Thailand's triumph at the 2014 ASEAN Football Championship on Saturday night is the latest and most compelling evidence underlining the fact that former national striker Kiatisak Senamuang is the man the country has long searched for to bring back the glory days to Thai football.
Few could have predicted when Thailand last won the region's showpiece tournament in 2002 - its third title in the first four times the biennial event was held - that the country would have to wait more than a decade to taste success again.
Whether that was the result of poor management at the Thai FA or the failure to replenish the squad with a new generation of players, it was a long barren run for a country once widely regarded as the undisputed top team in Southeast Asia. And it led to coincided with Thailand plummeting down the Fifa rankings.
Since the country's early dominance in the Championship, which was achieved under the guidance of former England striker Peter Withe, who twice led Thailand to the title (in 2000 and 2002), the Thai FA has drafted in both local and foreign managers in an attempt to revive the Thai team's fortunes.
However, most of those men, including former Sunderland manager Peter Reid and former England and Manchester United captain Bryan Robson, had little success when in charge of the national side. Hype surrounding their appointments proved to be just misplaced optimism.
It was the same case with Kiatisak's predecessor, veteran German Winfried Schaefer, whose reign began promisingly before it came to a disappointing end, with a poor qualifying campaign for next month's Asian Cup in Australia.
In the wake of Schaefer's exit, the Football Association of Thailand brought in Kiatisak to hold the fort while looking for a suitable candidate to replace the experienced German. However, the 41-year-old made a big splash in his first game in charge of the team by guiding them to a shock 5-1 friendly win in China in June.
The ex-striker was then assigned to lead the under-23 side at the Myanmar-hosted SEA Games at the end of last year and did not disappoint at his first international tournament as a coach, steering Thailand to its first gold medal in the regional sporting event in six years.
Kiatisak then pressed a strong case for a permanent job by helping the Thai side equal its best Asian Games result with fourth spot in the under-23 competition in Incheon, South Korea earlier this year. With such remarkable results, the FAT decided to give him the full-time job, with his immediate task to help the country reclaim the elusive Championship trophy.
Despite his outstanding coaching record at under-23 level, doubts remained over Kiatisak's ability to step up to coach the senior team in a competition that has become much more competitive in the years after Thailand's early dominance.
He raised eyebrows when he preferred to keep faith with most of the young players who have worked with him since the 2013 SEA Games in Myanmar while leaving some established names, such as Muangthong United midfielder Datsakorn Thonglao out of the Championship squad.

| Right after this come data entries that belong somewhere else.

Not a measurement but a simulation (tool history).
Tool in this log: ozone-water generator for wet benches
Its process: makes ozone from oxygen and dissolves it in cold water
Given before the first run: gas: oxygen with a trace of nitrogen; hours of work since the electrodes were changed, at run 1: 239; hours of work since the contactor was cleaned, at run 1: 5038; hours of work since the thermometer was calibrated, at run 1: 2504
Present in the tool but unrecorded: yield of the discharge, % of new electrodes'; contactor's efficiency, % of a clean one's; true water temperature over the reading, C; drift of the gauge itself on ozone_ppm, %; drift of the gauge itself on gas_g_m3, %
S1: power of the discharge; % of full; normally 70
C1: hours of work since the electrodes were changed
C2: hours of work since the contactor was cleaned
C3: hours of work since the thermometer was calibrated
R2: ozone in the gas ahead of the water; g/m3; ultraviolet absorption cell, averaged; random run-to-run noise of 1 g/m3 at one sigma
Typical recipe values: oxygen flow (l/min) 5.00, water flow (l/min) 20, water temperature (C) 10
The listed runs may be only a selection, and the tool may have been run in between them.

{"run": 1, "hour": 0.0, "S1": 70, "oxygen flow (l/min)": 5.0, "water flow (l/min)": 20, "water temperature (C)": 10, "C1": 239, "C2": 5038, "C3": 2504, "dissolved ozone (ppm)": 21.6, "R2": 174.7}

Kiatisak's youthful side is unrecognisable from the under-achieving teams of recent years as they produced an attractive brand of quick-passing football that captured the imagination of the fans during their sparkling unbeaten run to the final against Malaysia.
Aside from the youthful exuberance, Kiatisak's men showed commendable resilience as well, most notably in the second-leg of the final in Kuala Lumpur, where they flirted with letting the title slip through their fingers.
Despite holding a 2-0 first-leg advantage, the Thais found themselves 3-0 behind with half an hour remaining at the intimidating Bukit Jalil stadium. But they pulled off an astonishing comeback to score two late goals to seal a heart-pounding 4-3 aggregate win which ensured their long wait for the title had come to an end.
Thailand's fourth title puts it level with Singapore as the most successful nations in the event and Kiatisak, who became the first person to win as both a coach and player, was full of praise for his team.
"We worked for two years for this moment," he said. "I'm relieved and delighted. "Coach and players, we have different duties to perform. We face different kinds of pressure.
"This group of players is even better than the team I played for. They have everything [needed] to achieve more success."